She adds that, in fact, she still isn’t a huge fan of clubs — “I’ve never been a club person. My goal after a performance is just to get back to the hotel... I hope no one takes that personally”. This seems unusual for an artist whose work seems to deeply link percussion and movement and the night-time, but she isn’t keen to elaborate so we get back to ballet.

“I’d never seen a ballet, I’d just always wanted to go to one”, she says, and you can feel her palpable awe down the line, “So going to one the first time, and then you’re the person that composed for it? Overwhelming. And then my mother was there to witness it? Completely overwhelming. She probably would be the better person to ask that question to!”

Though laughing, she’s quick to highlight how for a woman working in a steel mill in Gary to then be composing a ballet is definitely subverting expectations: “I mean... that’s a jump! When I went to go see that first ballet in Sadler’s Wells, my whole life flashed before my eyes when it happened. And I thought that was just a saying, but it really did.”Jlin is effusive about her time with McGregor — she says she knew as soon as they first met, in a hotel in October 2016, that their collaboration would work: “He’s such a gem of a person, a beautiful person — he’s a very free spirit, and so am I. In meeting him, our vibes just matched instantly, and that was the start of being able to do this. Because I think if we had started off on the wrong foot this would not have worked at all, especially because he is such a standalone, and I consider myself to be a standalone.” The collaboration worked very freely, she says, with McGregor never stepping in (“He told me, ‘I just want you to create’”) but also remaining very much in sync with her. She would create the score while he created the choreography simultaneously which, she says, “Made it feel more real”.

 

Indeed, ‘Autobiography’ would consume her over the time of its creation — everyday she would start work at 2am and finish at 6pm, such was her commitment and fascination with the project. Her tireless work on the ballet is largely why she considers ‘Black Origami’ — widely thought to be one of 2017’s best albums — to be “the neglected child”.

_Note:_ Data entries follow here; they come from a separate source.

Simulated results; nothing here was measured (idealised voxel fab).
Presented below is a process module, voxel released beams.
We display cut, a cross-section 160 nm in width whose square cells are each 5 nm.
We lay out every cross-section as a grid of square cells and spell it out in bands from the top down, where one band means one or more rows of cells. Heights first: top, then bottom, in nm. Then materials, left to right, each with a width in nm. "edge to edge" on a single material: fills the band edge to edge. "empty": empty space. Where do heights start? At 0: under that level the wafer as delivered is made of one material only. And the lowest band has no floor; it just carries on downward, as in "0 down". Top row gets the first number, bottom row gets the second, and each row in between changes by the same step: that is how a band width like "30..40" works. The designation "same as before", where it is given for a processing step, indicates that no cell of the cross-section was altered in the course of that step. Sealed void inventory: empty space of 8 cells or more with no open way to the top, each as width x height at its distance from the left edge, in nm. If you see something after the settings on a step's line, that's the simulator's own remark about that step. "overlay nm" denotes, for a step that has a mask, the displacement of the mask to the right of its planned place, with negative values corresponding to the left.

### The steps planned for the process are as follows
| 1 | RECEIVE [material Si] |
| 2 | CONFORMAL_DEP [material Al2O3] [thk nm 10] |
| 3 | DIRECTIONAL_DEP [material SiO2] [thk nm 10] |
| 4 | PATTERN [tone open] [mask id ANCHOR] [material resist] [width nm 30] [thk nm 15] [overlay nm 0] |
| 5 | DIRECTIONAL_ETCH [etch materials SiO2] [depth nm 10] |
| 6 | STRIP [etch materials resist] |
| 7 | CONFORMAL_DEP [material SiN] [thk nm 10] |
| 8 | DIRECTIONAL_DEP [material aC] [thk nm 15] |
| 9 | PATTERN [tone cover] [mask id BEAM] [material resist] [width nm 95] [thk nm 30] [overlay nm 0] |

“I neglected her so that I could start the ballet. So”, she laughs but then immediately groans, “I just have mixed feelings for her. She wasn’t exactly raised like ‘Dark Energy’ was. [But] I appreciate that you guys took her into your homes. I do, I really do.”

Our time is running short, she has reached the store, and is starting to sound impatient. For all the aspiration fulfillment of the ballet, there still seems to be a sense of frustration with the world emanating from the artist down the line. We talk, finally, about what gives Jlin hope.

“I’ve been listening to a lot of contemporary classical music lately, and particularly like...Philip Glass and Max Richter,” she says, with slow consideration. “I love the simplicity that is so complex. And that gives me hope, in terms of music. In my personal life, it can change by the second. Right now, in this very moment, as we speak, as I drive this car to Whole Foods, what’s giving me hope is that my girlfriend is visiting for the first time to the United States from India. She’s met my parents, my parents love her, and those kinds of things give me hope. I’m very happy right now.”

She laughs, and that engaging openness she started out with remains very clear, like sunshine through the dusky clouds. “I know it sounds like — no J, you’re not. But I am, I swear.”